—From EF—
Myths are public dreams, dreams are private myths. Those words of Joseph Campbell are quoted in Mary Zimmerman’s “Metamorphoses,” and they hit me square in the middle of where I live and imagine. I saw this production just now at Berkeley Rep, and I will go back again with Conrad on Wednesday. He intended to go with me, but was slammed with illness in the morning and literally spent the whole day on the couch, with and without cat-covering. I tried to look pitiful outside the theatre and get somebody to buy a ticket from me instead of from the box office, but no luck.
In spite of the hefty price, I came back with a huge jones to see it again, this time with Conrad beside me. We each have a private weekly allowance with no accounting or justification involved, and I had a pretty good stash accumulated. I offered to blow it all on another pair of tickets; that’s how much seeing this again with him means to me. He sensibly said OK, but we do have an annual budget, we should just use it. So we’re going together.
Water. The center of the stage is a big pentagonal pool of water, surrounded by an elevated rim wide enough to walk on. Berkeley Rep is an odd-shaped space with audience in magnificently arbitrary blocks climbing a steep slant from the stage, wrapping almost halfway around. Every seat is a close seat. The front rows are, of course, way close, and in this production, way wet. Towels are provided.
What an image. A grown man in a business suit, barefoot, sits in an elaborate formal chair that happens to be placed in the pool. Midas. The billionaire who has it all and desperately needs more, sitting in absurd isolation with his feet in the water. Later, Cupid and Psyche make love on a red velvet inflated mattress in the middle of the water, and chorus members bring many wide shallow bowls of candles so that their bed is surrounded by floating light.
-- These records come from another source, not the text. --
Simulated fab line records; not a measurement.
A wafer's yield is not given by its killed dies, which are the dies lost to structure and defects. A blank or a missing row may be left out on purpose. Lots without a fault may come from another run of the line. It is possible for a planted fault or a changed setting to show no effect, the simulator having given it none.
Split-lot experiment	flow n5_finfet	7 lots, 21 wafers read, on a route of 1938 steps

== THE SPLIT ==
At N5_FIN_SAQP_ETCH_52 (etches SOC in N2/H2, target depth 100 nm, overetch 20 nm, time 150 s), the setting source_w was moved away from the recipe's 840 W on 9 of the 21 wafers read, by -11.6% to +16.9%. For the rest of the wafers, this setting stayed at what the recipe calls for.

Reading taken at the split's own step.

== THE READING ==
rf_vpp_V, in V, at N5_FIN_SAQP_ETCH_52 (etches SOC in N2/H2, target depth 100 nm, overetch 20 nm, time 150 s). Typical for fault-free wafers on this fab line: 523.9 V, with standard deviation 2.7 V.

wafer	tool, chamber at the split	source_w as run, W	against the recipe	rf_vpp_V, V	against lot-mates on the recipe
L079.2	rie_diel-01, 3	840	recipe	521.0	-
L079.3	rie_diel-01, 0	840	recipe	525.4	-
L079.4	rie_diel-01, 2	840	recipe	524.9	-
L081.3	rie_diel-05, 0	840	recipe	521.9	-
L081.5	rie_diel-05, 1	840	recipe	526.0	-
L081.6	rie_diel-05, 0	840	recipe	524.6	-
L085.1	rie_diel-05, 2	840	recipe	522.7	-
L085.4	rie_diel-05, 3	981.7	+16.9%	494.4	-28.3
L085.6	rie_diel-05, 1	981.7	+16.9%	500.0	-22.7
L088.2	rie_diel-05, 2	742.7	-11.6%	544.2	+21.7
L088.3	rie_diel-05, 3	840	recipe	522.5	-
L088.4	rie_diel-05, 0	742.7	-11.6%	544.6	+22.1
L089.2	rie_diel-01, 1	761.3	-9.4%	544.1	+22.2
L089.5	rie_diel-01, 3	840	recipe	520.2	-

Floating, splashing, drowning, soggy, the characters of this public dream are always dealing with what we all must have, the element that is currently drowning Nebraska and Iowa. It’s metaphor made manifest, a power unexpectedly experienced when your car drives over low-lying water and gets wrenched in a direction you didn’t plan.
Life is big and wet and powerful, and we fondly imagine we can channel and control it. This public dream walks us through memorable stories of our collective foolishness, with respect and affection.